Posted by caseyww in Politics.
Tags: , , ,
149 comments

First, I want to ask a favor.  Please take a minute and read the page A Note on Comments.  Even if you’ve never commented here at Valence before and don’t plan on ever commenting I’d still appreciate if everyone checked it out.  Go ahead…click it and meet me back here in 94.7 seconds..

Back?  Great.  As I write this post we are about eight days out from what I consider to be a monumental election day.  As such, I can’t resist taking a small break from our philosophically inclined discussion on skepticism, truth and evidence to talk about politics.  But don’t you worry Valencers, we’ll be back to probing the outer limits of faith and science soon.

I toyed with the idea of providing a comprehensive “Valence Voting Guide” for everyone to print out and take to the ballot box but thought better of it.  I may be a headstrong voter but I know this kind of conceit would probably only invite a strong right hook from everyone.  Instead I’d like to confine my discussion to one particular divisive proposition here in California:  Prop 8.

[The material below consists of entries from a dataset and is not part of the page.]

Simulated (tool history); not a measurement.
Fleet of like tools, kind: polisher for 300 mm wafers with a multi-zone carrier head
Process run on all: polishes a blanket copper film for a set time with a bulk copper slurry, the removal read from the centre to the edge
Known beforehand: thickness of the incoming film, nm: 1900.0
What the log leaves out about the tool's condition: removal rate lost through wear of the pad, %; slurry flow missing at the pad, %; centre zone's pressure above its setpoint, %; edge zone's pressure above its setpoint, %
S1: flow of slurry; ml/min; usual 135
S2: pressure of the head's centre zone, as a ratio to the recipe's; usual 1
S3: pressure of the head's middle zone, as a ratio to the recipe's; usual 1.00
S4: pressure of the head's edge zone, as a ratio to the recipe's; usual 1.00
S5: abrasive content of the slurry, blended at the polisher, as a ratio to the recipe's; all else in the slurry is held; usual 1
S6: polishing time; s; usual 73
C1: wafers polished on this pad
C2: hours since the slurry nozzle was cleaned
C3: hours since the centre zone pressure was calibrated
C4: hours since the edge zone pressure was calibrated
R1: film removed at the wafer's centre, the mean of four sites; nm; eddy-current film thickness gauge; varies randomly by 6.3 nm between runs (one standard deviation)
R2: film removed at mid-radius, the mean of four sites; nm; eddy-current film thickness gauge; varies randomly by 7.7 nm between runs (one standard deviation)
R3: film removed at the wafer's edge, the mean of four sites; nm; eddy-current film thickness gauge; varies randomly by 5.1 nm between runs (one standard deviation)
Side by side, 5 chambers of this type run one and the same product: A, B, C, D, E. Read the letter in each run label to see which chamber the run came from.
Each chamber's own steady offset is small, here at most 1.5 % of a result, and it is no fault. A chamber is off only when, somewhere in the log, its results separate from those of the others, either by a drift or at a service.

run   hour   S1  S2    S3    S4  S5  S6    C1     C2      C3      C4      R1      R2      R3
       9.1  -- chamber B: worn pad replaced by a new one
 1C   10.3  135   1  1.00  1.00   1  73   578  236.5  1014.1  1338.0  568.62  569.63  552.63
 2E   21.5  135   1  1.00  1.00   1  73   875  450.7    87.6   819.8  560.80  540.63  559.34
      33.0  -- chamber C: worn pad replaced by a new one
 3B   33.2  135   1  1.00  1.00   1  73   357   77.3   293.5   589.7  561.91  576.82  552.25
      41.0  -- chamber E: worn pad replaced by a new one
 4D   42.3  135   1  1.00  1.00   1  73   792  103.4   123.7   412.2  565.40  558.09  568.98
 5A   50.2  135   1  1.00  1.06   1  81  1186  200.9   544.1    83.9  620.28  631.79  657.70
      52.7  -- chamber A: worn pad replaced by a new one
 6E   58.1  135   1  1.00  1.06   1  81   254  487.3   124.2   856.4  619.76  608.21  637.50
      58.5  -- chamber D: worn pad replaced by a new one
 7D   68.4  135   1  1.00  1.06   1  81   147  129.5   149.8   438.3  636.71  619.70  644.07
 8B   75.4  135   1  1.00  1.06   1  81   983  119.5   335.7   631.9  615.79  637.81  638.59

For those of you outside California here is the skinny on Prop 8.  Currently gay marriage is legal in California under the Equal Protection Clause of the California Constitution upheld by the State Supreme Court.  Titled “Eliminates Rights of Same-Sex Couples to Marry”, Prop 8 will amend the California Constitution to recognize marriage as strictly between a man and woman.  For more history you’ll have to read on at the link.

First, I’ll state that I unequivocally oppose Prop 8.  I hold that marriage is a civil right that should not be withheld from consenting partners in this country.  This is not a matter of whether homosexuality is in itself moral but instead a question of whether we should be denying equal treatment under the law based on sexual preference.   We should not.

Now, I know the following question is inevitable: “But do you think homosexuality is immoral and what about the biblical judgment on the subject?”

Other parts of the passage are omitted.